Pakistan's Economy Comes of Age: Hope is in the air
Rally Rolls On Despite Political Woes
By ZAHID HUSSAIN
June 11, 2007: Wall Street Journal
Pakistani President Pervez Musharraf is caught in a political maelstrom as an election looms and popular criticism of the military-installed leader mounts. Yet Pakistan's stock market is soaring to record levels.
Investment managers and stock analysts say the main reason is that despite Gen. Musharraf's political woes, his government's economic policies -- a successful privatization program, financial deregulation and other changes -- have worked. The result: an unprecedented influx of fresh foreign and local investment and sharply reduced government debt are paving the way for longer-term expansion.
And some analysts believe that even if Gen. Musharaff should lose power, any new government would likely keep in place his main economic policies.
"Structurally, the economy now is on much firmer footing to sustain growth for next three to five years," says Mudassir Malik, director of Karachi-based BMA Capital Management, which runs the $30 million Pakistan Opportunity Fund, the country's first, offshore, dollar-based fund.
That view has been reflected in a surging stock market. The Karachi Stock Exchange's 100 index has jumped more than 32% this year, reaching a record 13274.87 on Friday. That compares with a gain of 7.7% for the Dow Jones Industrial Average and a rise of 6.3% in the Standard & Poor's 500-stock index.
The market could rise further this week, analysts say, in the wake of Saturday's announcement of the government budget for the fiscal year that begins July 1. The budget, designed to sustain robust growth and appeal to voters, greatly increases the amount of development spending but imposes no changes in taxes on capital-market activity.
The spurt on Pakistan's stock exchange has been powered by a record inflow of foreign funds, which is expected to exceed $800 million in the year ending June 30. The bulk of the equity investments has come from funds in the U.S. and U.K.
Total foreign direct investment has reached $6 billion this year, up from $4.5 billion in fiscal 2006. Most of the investment comes from Persian Gulf countries, whose investors have bought into many recently privatized state enterprises.
"It is very clear from the inflow of both direct foreign investment and portfolio investment to Pakistan is that the investors de-link economic growth from politics," Mr. Malik says.
Foreign funds now own 20% of the shares on the Karachi exchange, which has a total market value of $60 billion. Foreign investors have targeted the financial, energy, textile and cement sectors in particular. Popular stocks with foreign funds include Oil & Gas Development Corp., Pakistan State Oil, National Bank of Pakistan and Pakistan Telecommunication.

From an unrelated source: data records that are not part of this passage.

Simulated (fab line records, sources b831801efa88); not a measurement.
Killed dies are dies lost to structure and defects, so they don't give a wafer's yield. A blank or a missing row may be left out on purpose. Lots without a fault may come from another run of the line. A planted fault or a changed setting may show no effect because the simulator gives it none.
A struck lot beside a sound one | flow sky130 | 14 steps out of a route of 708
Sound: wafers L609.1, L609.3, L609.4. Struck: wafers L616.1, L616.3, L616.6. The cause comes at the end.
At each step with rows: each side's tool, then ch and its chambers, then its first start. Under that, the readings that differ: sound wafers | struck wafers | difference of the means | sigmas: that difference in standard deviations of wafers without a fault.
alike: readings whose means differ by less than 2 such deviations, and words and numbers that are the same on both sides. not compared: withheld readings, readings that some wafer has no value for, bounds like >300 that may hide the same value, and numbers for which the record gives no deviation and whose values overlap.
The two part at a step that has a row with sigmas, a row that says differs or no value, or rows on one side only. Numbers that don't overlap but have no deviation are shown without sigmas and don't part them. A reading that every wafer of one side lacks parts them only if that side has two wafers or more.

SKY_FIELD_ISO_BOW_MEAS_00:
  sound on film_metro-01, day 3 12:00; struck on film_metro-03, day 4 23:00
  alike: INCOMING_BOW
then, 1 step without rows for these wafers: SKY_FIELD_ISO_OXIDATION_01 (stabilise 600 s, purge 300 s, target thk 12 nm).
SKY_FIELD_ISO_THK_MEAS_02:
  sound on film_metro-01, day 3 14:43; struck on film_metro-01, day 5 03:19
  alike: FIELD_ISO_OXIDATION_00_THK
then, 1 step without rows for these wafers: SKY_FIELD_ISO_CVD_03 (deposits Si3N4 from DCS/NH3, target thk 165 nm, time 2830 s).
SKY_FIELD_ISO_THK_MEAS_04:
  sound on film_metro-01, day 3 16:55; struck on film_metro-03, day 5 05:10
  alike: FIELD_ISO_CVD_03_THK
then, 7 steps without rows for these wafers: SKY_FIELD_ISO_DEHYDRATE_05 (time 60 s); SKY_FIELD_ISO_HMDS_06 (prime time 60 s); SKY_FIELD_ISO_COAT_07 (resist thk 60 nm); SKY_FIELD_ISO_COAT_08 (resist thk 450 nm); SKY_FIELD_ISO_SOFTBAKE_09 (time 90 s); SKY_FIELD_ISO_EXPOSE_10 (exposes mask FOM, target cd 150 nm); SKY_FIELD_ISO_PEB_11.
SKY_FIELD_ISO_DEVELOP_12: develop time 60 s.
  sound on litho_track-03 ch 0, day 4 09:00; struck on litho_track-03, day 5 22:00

Market analysts predict that Pakistan's stocks will remain attractive because they are significantly cheaper than those in Asian markets such as India, China, Thailand and the Philippines. For the current year, the Pakistani market is trading at a price-to-earnings multiple of 10, "which is a 40% discount to average P/E multiples of other Asian countries," says Mohammed Sohail, director of equity broking at Karachi-based J.S. Global, one of Pakistan's largest securities firm.
With international money seeking higher returns, Mr. Sohail and other analysts think the bullish trend will continue, despite the political uncertainty. "More and more funds are interested in Pakistan and those who are already there are comfortable with the current situation," says Ryan Floyd, vice president for emerging markets at New York brokerage firm Auerbach Grayson.
"The Pakistani economy is very vibrant despite the politics and violence," adds Mark Mathews, a Singapore-based Asia strategist with Merrill Lynch.
The apparent disconnect between Pakistan's political problems and its buoyant economy has become a striking paradox in recent years. Pakistan is expected to register 7% growth this year. The government has targeted 7.2% for the coming year.
Under Gen. Musharraf and his economic czar, Prime Minister Shaukat Aziz, a former Citigroup Inc. banker, Pakistan has pursued an aggressive privatization program. In the past four years, the government has sold more than $5 billion in state assets, including banks, telecommunications and industrial companies. The program has particularly been successful in improving the financial sector, with privatized banks now accounting for almost 90% of the banking industry.
Analysts credit privatization with easing the burden on the government's finances, resulting in significant improvement the country's fiscal position. Debt as a percentage of gross domestic product fell to 51.1% in 2007, down from 100% in 1999, when Gen. Musharraf came to power in a bloodless coup. That has lowered the risk premium that investors assign to Pakistani financial assets.
Still, the market's immunity from political unrest could be tested soon, as the possibility of fresh crises loom. Gen. Musharraf, who has said he intends to seek a second five-year term as president after parliamentary elections scheduled for later this year, is under mounting attack.
"If it comes to a point where uncertainty increases about Gen. Musharraf's political future it could start impacting the investments," says Sakib Sherani, an economist with ABN Amro Bank. "There will be a potential reassessment and a wait and see attitude."
But some analysts expect basic continuity in economic policies even if Gen. Musharraf fails in his bid to retain power. They reason that almost all the country's mainstream political parties -- as well as the powerful military -- are committed to economic liberalization.